If you have an M10000 board, you could also use the actual .config file I used to get started. This leaves out quite a lot of support for all sorts of things, but it's a good starting point, as it's dead simple. This config file is for the 2.4.21-rc7-ac1 kernel, but you should be able to use it with more or less any 2.4-series kernel, provided you do a make oldconfig after you copy it to .config.

Configure your kernel and build it. Then copy it to /tftpboot/miyu-kernel, or whatever you want to call it. This is the name in the kernel ... line in your PXELINUX configuration file.

I've configured my system so that the config file points to a symlink, so I can keep multiple kernel versions if I want to: see the tree, above, to see the exact setup.

You should now be able to test your configuration to this point. Start up the client machine, and you should see PXELINUX start up, load a kernel, and run it. The kernel will initialise its device drivers, and then come to a screeching halt because it can't find its root filesystem. This is what we work on next.

NFS

The next thing to do is to set up an NFS server to host the root filesystem of miyu. This, like TFTP, requires a directory tree in which to set up the filesystem. I've put mine in the /usr/local/share/netboot/miyu/ directory, right next to the TFTP tree.
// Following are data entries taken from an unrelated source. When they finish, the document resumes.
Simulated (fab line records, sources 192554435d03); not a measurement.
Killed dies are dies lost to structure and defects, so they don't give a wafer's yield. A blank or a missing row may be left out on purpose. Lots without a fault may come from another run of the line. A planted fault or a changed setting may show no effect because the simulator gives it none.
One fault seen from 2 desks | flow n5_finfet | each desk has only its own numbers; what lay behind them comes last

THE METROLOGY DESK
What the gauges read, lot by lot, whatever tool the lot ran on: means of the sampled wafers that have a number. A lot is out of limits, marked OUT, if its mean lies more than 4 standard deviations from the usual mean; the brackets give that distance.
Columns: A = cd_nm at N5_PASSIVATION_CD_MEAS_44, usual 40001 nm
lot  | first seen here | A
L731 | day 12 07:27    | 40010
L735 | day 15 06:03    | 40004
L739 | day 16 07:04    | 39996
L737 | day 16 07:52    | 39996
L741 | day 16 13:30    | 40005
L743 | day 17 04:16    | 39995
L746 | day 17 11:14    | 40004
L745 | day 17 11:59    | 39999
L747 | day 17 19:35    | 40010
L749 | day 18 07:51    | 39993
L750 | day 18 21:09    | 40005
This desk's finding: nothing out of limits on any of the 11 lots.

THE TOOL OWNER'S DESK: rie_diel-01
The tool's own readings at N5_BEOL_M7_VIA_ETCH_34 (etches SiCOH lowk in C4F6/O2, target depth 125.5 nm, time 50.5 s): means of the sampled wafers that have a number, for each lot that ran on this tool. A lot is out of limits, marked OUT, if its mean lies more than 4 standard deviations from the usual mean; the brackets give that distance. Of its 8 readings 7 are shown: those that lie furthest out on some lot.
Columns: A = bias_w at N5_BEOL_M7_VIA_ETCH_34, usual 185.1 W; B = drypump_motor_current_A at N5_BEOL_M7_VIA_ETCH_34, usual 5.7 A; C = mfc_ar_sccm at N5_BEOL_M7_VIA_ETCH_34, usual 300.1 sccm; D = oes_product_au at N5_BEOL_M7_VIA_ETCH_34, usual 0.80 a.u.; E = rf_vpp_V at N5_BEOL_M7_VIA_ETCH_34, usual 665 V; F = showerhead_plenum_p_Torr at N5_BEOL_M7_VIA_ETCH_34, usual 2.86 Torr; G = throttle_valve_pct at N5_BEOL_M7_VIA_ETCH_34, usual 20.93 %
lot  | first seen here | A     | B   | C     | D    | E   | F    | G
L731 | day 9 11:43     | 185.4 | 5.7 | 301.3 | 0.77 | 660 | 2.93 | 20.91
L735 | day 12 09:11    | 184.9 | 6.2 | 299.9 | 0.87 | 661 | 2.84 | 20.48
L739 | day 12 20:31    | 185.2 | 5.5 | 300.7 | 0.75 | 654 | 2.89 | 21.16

I use the user-space NFS server shipped with Debian (as nfs-user-server). Basically, I installed the package, and configured /etc/exports to look like this:

# /etc/exports: the access control list for filesystems which may be exported
#       to NFS clients.  See exports(5).
/usr/local/share/netboot/miyu   miyu(rw)

This exports the directory for miyu's root filesystem to miyu only, in a writable state.

Root filesystem

Now, we need some contents for the root filesystem. I tried it with Debian first, which is pretty easy, but caused me some problems with the network boot, and it's all too complicated for what I wanted the machine for anyway. I've left my incomplete notes on installing Debian anyway, if you want to see them.

After my abortive attempt with Debian, I installed Core Linux, which is a very nice minimal distribution with just enough in it to bootstrap whatever you want. There are excellent instructions on how to do things in Core Linux from Tony Whitmore. I used his installation instructions for guidance, and hacked it around a bit until it worked.

A lot of the Core Linux install guide is unnecessary to use, since we've got a working Linux machine to work from anyway, and a working kernel. So, here's what I did. First, mount the Core Linux CD image on the server with a loopback mount:

mount core_iur_disk-1.iso /cdrom -o loop

Now, the tools on the Core CD expect the CD to be mounted as the root filesystem, which in this case it isn't, so you need to… err… fiddle things a little. In this case, we basically rework the Core install script.

export PATH=$PATH:/cdrom/bin:/cdrom/sbin
install_core /usr/local/share/netboot/miyu

(lots of errors ensue)

cd /usr/local/share/netboot/miyu; for f in /cdrom/pkgs/core_*; do corepk
g -i $f /usr/local/share/netboot/miyu; done

This installs the base Core Linux distribution in the right place. You can then continue reading Tony's guide from Configure boot settings. I just ignored the bits about backing up and about lilo, since

we don't use lilo,
all of the config files are already on a machine which boots properly, so we can fix any problems on the server, and
I'm a dangerous lunatic who doesn't back up often enough.

Finally, the /etc/fstab I used was this:

vlad:/usr/local/share/netboot/miyu  /   nfs defaults,rw,hard,intr 0 0
vlad:/home/hrm          /home/hrm   nfs defaults,rw,hard,intr 0 0

none      /proc proc defaults 0 0

where /home/hrm is my own home directory. If you've got multiple users, you could mount /home on /home, or any other scheme you find useful.

At this point, you should have a basic, working, Core Linux installation booting cleanly on your remote computer.

Good luck, and happy installation!